Reputation: 617
I'm having difficulty coming up with a simple merge logic.
TimeSeries = A.merge(B, on = ['YEAR','MONTH'], how= 'left')
I have the following dataframe. A continuous month/year column from 2001-2018 (12 months X 17 yrs)
A:
|---------------------|------------------|
| Month | Year |
|---------------------|------------------|
| 12 | 2001 |
|---------------------|------------------|
| 01 | 2002 |
|---------------------|------------------|
| ...... | ..... |
|---------------------|------------------|
| 12 | 2018 |
|---------------------|------------------|
And the other data frame which has a unique ID, month, year and $ amount
B:
|-----------------|----------------|--------------|--------|
| Month | Year | ID | Amount |
|-----------------|----------------|--------------|--------|
| 05 | 2013 | 2 | 500K |
|-----------------|----------------|--------------|--------|
| 01 | 2002 | 1 | 200K |
|-----------------|----------------|--------------|--------|
| 12 | 2016 | 3 | 800K |
|-----------------|----------------|--------------|--------|
How would I be able to append/merge both dataframes so each ID from dataframe B has the entire time series from dataframe A. And it should merge on the correct month and year column.

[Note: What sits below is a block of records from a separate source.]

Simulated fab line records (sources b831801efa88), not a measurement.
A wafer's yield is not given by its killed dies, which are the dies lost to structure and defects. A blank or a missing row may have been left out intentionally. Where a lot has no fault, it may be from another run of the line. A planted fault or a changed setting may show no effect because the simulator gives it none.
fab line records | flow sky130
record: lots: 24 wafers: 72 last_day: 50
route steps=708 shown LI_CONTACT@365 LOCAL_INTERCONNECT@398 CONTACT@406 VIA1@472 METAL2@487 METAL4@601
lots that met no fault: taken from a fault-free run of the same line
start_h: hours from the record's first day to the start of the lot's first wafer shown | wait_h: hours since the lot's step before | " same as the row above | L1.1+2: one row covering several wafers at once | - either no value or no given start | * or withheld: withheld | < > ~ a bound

Desired Output for ID. Each ID should have ~204 rows and if the month and year are same, then display the correct $ amount
|---------------------|------------------|--------------|-----------|
| Month | Year | ID | Amount |
|---------------------|------------------|--------------|-----------|
| 01 | 2001 | 1 | NaN |
|---------------------|------------------|--------------|-----------|
| 01 | 2002 | 1 | 200K |
|---------------------|------------------|--------------|-----------|
| 12 | 2018 | 1 | NaN |
|---------------------|------------------|--------------|-----------|
Upvotes: 2
Views: 367
Reputation: 59519
You want .reindex
, that way ID
is filled in for each row. There's no need for DataFrameA:
import pandas as pd
names = ['Month', 'Year', 'ID']
idx = pd.MultiIndex.from_product([range(1, 13, 1), range(2001, 2019, 1), B.ID.unique()],
names=names)
B = B.set_index(names).reindex(idx).reset_index()
print(B.head())
# Month Year ID Amount
#0 1 2001 2 NaN
#1 1 2001 1 NaN
#2 1 2001 3 NaN
#3 1 2002 2 NaN
#4 1 2002 1 200K
B.groupby('ID').size()
#ID
#1 216
#2 216
#3 216
#dtype: int64
Performant Cartesian Product has ways to optimize the product if it's rather slow
Upvotes: 1